HAMILTON COUNTY, Ind. - A survivor of sex trafficking is sharing her story at an event in Fishers this weekend in hopes of educating parents about pimps targeting children in the suburbs.
Heather Sewell was raised in a broken home. She was raped at the age of 14 and then placed into foster care at 17. When she turned 18, she was out on her own with nowhere to go.
She remembers being homeless and helpless.
"I ended up sleeping in the back seat of an abandoned car for about three months," said Sewell.
She showed up at a job interview and thought she was going to be a waitress. She wound up dancing at a club in Gary.

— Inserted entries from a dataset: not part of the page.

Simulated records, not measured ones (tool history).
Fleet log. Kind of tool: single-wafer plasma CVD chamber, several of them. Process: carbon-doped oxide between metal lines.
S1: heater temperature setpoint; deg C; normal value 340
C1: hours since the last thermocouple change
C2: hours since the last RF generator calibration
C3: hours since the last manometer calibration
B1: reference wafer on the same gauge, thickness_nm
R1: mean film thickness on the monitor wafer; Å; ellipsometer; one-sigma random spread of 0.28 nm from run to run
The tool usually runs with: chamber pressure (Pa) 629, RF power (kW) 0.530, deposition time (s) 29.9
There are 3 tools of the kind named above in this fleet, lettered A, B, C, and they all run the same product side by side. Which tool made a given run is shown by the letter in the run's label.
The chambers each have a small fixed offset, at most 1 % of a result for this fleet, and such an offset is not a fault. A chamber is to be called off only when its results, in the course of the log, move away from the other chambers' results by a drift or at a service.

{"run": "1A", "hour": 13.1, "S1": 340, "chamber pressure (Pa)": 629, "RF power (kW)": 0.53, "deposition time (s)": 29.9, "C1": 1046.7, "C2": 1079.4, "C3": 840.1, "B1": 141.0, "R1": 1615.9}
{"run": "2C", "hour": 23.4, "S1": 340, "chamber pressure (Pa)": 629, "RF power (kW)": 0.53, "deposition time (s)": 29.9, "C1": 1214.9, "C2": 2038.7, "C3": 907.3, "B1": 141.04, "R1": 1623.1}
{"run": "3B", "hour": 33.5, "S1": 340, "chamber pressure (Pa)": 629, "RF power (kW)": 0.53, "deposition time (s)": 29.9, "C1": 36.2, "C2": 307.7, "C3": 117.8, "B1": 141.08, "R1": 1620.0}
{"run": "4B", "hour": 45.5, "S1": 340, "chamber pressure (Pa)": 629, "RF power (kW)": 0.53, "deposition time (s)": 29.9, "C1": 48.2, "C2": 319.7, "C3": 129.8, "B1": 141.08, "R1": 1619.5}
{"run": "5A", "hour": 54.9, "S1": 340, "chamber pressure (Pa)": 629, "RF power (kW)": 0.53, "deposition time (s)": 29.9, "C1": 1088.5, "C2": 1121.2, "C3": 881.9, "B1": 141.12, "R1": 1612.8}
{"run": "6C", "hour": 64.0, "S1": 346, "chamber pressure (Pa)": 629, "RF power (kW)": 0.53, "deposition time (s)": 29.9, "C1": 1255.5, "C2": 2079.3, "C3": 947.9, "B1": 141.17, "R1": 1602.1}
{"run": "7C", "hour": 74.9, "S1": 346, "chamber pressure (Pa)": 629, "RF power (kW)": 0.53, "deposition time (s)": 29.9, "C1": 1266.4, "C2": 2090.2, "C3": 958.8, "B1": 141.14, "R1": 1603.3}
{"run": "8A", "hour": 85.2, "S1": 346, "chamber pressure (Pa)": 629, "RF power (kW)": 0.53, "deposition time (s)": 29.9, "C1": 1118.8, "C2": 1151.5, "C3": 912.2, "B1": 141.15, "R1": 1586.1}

"It became a way of life. It became a hustle. It became a ‘You are a top money girl. You’re gonna go make the most money. And we’re going to shower you with accolades and make you feel like you're special. And you’re gonna come back tomorrow and you’re gonna do it all over again'," she remembered. "That took me on a five-year journey of prostitution, drugs, and just being marketed and sold in the club."
While Sewell admits her rough start made her more vulnerable to being trafficked, she believes anyone from any background can become a victim.
That's why on Saturday, she spoke at the Hope for Human Trafficking Symposium in Fishers. The event took place at Christ the Savior Lutheran Church on 10500 E. 126th St.
Sewell and advocates want to teach parents trafficking can happen in the suburbs.
"We see a lot of recruitment occurring online, definitely through the social media apps," said Megan Jessup-Smyth, COO of Ascent 121. The group assists victims of human trafficking.
Jessup-Smyth said kids in Hamilton County are being recruited on social media and they are even becoming victims of sextortion- sexually explicit images given to the wrong people and victims too ashamed and afraid to ask for help.
"Just be aware of what your children are doing online. Be aware of their activities online. Be aware of what social media apps they are using,"
Because of more awareness, Ascent 121 has noticed the number of youth seeking their help more than double in one year.
"Just last year in 2016 we served 110 children who came through our programs," said Jessup-Smyth.
That's why Sewell wants to tell her story. She said the biggest mistake a parent can make is believing it will never happen to their child.
"We’re human and we’re all wired for relationships. We want to be loved. We want to be accepted. We want to be valued. We want to feel like we’re important and sometimes parents can get so caught up day-to-day, they don’t have a relationship with their child," she said. "If your child has stopped talking to you, that’s the biggest warning sign there is."